Central Trust Co. v. LuedersAnnotate this Case
239 U.S. 11 (1915)
U.S. Supreme Court
Central Trust Co. v. Lueders, 239 U.S. 11 (1915)
Central Trust Company of Illinois v. Lueders
Motion to dismiss submitted October 12, 1915
Decided October 25, 1915
239 U.S. 11
APPEAL FROM THE CIRCUIT COURT OF APPEALS
FOR THE SIXTH CIRCUIT
The provision in § 4 of the Act of January 28, 1915, c. 22, 38 Stat. 803, making judgments and decrees of the circuit courts of appeals in bankruptcy proceedings final except on certiorari by this Court, applies to all cases including those involving and requiring interpretation of state statutes and application of the federal Constitution.
Appeal from 221 F. 829 dismissed.
The facts, which involve the jurisdiction of this Court of appeals in bankruptcy proceedings from the circuit court of appeals under § 4 of the Act of January 28, 1915, are stated in the opinion.

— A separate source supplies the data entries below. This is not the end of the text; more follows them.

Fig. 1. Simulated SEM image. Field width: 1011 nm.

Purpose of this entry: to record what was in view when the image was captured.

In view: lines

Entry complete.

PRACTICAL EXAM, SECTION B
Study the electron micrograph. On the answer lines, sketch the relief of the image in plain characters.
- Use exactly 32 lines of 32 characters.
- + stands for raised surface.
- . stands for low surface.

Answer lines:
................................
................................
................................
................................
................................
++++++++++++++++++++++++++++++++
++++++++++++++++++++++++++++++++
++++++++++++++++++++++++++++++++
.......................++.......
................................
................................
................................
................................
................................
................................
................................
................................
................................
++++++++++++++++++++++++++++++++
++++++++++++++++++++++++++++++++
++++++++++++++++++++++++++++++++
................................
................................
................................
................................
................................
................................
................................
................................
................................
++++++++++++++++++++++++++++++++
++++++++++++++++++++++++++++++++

Memorandum opinion by MR. JUSTICE McREYNOLDS, by direction of the court:
The I. Rheinstrom & Sons Company was adjudged a bankrupt in April, 1912. Liens upon its property were claimed by appellees under a Kentucky statute which appellants (general creditors) maintained contravened the Fourteenth Amendment to the Constitution of the United States. Overruling the referee, the district court allowed the liens (207 F. 119), and this action was approved by the circuit court of appeals, March 2, 1915, in an opinion which expressly upheld the validity of the statute (221 F. 829). Appellees have moved to dismiss the present appeal.
Section 4, Act of Congress, approved January 28, 1915 (38 Stat. 803, 804, c. 22), provides:
"That the judgments and decrees of the circuit courts of appeals in all proceedings
and cases arising under the Bankruptcy Act and in all controversies arising in such proceedings and cases shall be final, save only that it shall be competent for the Supreme Court to require by certiorari, upon the petition of any party thereto, that the proceeding, case, or controversy be certified to it for review and determination, with the same power and authority as if taken to that court by appeal or writ of error; but certiorari shall not be allowed in any such proceeding, case, or controversy unless the petition therefor is presented to the Supreme Court within three months from the date of such judgment or decree."
Manifestly, the words of the quoted section include the decree below, and inhibit an appeal therefrom. It is argued, however, that they should be so construed as to exclude causes requiring interpretation of state statutes and application of the federal Constitution, and thereby limited in effect to the supposed purpose of Congress to relieve this Court only from the necessity of reviewing bankruptcy cases which "involve complicated questions of fact, rather than of law." We see no reason to doubt that the plain language of the enactment aptly expresses the fixed legislative intent. The appeal is accordingly dismissed for want of jurisdiction.